Oct 23, 2006

Fundamentalism in Pakistani Colleges - an update

I recently commented on the IJT's activities at Punjab University when I read a TIME article which described some of the activities of these hooligans. Seems like things are now getting out of hand. Here is the Dawn editorial from the the 16th of October. This is so tragic. All these people should be put behind bars.
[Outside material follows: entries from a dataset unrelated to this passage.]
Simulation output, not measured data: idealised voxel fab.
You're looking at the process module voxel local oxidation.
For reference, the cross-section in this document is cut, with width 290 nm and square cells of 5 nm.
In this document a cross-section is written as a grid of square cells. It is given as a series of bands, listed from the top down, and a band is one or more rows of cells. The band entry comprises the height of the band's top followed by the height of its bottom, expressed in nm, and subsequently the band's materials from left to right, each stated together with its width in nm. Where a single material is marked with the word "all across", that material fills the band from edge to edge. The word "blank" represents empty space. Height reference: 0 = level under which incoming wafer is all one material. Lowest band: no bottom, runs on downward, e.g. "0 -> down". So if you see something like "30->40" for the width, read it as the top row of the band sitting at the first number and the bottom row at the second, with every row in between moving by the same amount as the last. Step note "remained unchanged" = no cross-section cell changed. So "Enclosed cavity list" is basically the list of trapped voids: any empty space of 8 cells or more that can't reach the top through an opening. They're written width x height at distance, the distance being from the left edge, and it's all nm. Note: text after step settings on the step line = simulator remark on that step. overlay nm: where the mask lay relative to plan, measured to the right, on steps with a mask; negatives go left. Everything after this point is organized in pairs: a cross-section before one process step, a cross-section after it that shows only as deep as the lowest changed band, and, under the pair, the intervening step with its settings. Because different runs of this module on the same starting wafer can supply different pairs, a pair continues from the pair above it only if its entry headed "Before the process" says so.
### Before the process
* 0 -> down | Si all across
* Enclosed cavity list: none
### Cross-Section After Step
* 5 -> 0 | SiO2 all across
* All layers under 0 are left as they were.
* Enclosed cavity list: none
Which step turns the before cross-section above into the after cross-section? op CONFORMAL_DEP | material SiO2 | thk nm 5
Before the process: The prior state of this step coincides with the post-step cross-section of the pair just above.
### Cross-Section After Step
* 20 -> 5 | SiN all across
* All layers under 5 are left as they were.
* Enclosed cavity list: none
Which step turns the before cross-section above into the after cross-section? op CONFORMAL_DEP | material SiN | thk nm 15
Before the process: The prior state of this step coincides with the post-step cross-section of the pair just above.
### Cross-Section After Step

THE Lahore police have failed to stop a group of angry Punjab University students from blocking the city’s main arteries, causing commuters and transporters hardship and distress over the past week. Students belonging to Islami Jamiat-i-Tulaba have been demanding the reinstatement of a number of fellow students who were rusticated by the vice-chancellor. The latter was forced to take the extreme step after failing to rein in the IJT hoodlums who caused disruptions in normal academic activities on the campus. Backed by the Jamaat-i-Islami, the student group has a long history of resorting to arm-twisting of teachers and the university administration to get its way in the conduct of institutional and extra-curricular affairs. Groups of the student body routinely go around imposing a self-righteous moral code on the campus, often in violation of all rules and regulations; the latest has been the IJT’s bid to get the university administration to dismantle the newly set-up department of musicology. The self-proclaimed guardians of morality are also accused of forcing the staff to manipulate exam dates, alter result cards and allow non-enrolled students to occupy hostel rooms. Thus far the student group’s highhanded tactics were confined to the university campus. But the latest acts of high-handedness witnessed in the vicinity of the PU’s new campus during the last week seem now to be getting out of hand: public transport was attacked and the roads were blocked, causing massive traffic jams that lasted several hours.

All this is more than conduct unbecoming on the part of the errant student organisation, and calls for appropriate action by the university administration and the law enforcement agencies. This must be done to ensure that normal academic activities on campus are not affected, nor roads blocked in protest over matters that are in breach of the law.